For those of you who didn’t know, it was the anniversary of Leah’s death this past Thursday.
This is not a post about her, but her death is relevant in subtle ways, the way its quietly relevant all the time now. My friend Joe has a dead friend, and he describes it as feeling like there’s an asterisk beside his everyday actions. The asterisk symbolizes something missing. And she’s missing. But its subtle.
Or maybe its not-so-subtle. I don’t know, I’m still trying to psychoanalyze how much of the last year’s decisions have to do with her. Also can we talk about how someone needs to come up with a better word than “anniversary” to talk about a yearly murder date? I mean for crisakes.
So, Leah died a year ago and I broke things off with a boy this week. It was the first “right thing” I’ve done in ages, and it was very hard. I went out with a friend that night and kept doing this thing where I stare at the ground and hold my hands on my knees, palms up, and say “What the fuck just happened to my life?”
And its about to get more dramatic!
Because I went nuts journaling about what happened that night, and I’m going to paste that, verbatim, here. Duces.
I told everyone last night about my train track prophet, but I couldn’t really express what he meant to me. Rob G, desolation angel of Tempe.
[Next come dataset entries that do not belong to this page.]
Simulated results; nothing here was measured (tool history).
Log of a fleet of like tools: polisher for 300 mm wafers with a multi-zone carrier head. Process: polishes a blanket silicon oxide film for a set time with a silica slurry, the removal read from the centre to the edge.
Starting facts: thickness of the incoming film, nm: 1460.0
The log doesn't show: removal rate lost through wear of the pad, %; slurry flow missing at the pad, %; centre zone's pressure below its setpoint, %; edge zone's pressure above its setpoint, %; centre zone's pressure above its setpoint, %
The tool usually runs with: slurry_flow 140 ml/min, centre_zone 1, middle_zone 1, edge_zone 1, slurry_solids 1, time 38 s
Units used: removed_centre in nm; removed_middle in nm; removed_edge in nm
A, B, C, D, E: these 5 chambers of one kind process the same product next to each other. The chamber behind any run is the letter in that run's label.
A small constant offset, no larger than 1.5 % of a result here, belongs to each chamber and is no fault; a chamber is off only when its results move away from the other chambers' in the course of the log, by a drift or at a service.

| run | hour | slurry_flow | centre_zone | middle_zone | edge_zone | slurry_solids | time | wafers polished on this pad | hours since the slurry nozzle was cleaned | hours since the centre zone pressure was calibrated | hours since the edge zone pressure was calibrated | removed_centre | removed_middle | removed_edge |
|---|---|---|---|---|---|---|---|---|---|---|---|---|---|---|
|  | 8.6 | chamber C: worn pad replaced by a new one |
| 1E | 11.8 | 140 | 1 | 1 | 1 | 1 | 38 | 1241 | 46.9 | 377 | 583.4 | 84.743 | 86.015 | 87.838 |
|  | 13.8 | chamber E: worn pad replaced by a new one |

I’d spent the day lying on my roommate’s couch, amusing myself online and moping about the state of my life. Kate called. She’d never been to Casey Moore’s and wanted to go. I, having just realized I was legitimately depressed (tired all the time, listless, bored, etc.) jumped on the opportunity. She told me about her boy troubles and I told her mine, and we left the bar for Farmers’ Market chocolate, which we ate sitting on the train tracks.
And that’s when the prophet showed up. My wiry Dharma bum. He asked if we were alright and I misheard him.
“Nah, we don’t have a light.”
“What? No I’m not asking for anything. I asked if you two were alright.”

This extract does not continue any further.